Scaled down building likely for new DA offices

The immediate need for new offices for Salt Lake County District Attorneys may effectively kill plans for a significant public-private development on the northeast corner of the intersection at 500 South and Main Street. The Salt Lake County Council voted yesterday to build two office buildings in the county, one in downtown and the second in West Jordan. The revised plans for the downtown offices will be reduced from a previous proposal.
Salt Lake County Mayor, Ben McAdams solicited the private sector with Requests for Information (RFI) late October to gauge interest in a “public-private partnership that leverages the downtown location near a transit stop and the opportunity to create a mixed-use development on the block.”
The site’s location, adjacent to both the Matheson Courthouse and the Courthouse TRAX station, made it a logical location for the new attorney offices. If a mixed-use development is built on the block it will most likely be after the DA offices are finished.
The Salt Lake Tribune reported that program manager David Hart of the consulting firm MOCA Systems, which recommended the two separate DA office buildings, suggested to the council that the county build the downtown DA offices on the eastern portion of the site, leaving the western side available for possible development in the future.

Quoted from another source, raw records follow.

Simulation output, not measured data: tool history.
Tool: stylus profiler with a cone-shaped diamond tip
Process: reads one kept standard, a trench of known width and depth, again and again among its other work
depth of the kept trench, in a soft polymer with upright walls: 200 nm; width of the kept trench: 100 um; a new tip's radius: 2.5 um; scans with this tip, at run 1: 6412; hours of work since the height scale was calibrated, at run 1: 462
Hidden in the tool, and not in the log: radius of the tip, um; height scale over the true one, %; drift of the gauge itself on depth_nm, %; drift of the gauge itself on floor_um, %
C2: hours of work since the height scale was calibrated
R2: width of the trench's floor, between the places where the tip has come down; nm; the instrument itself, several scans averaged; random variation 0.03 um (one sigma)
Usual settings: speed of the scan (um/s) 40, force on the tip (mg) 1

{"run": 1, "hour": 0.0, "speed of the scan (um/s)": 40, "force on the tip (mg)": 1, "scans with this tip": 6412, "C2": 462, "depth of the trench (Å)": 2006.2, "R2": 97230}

The downtown DA’s office building will be around 86,000 square-feet. The new proposal is 15,000 square-feet less than the original plan for a centralized DA’s office at the corner of 600 South and State Street that never materialized due to parking concerns and rising construction costs.
The county purchased the 500 South parcel from Property Reserve, Inc. (PRI), the real-estate arm of The Church of Jesus Christ of Latter-day Saints in October of 2013.
The need is high for new offices for county district attorneys. In December a water main break flooded three floors of current DA offices. The flooding caused significant damage and ruined some documents.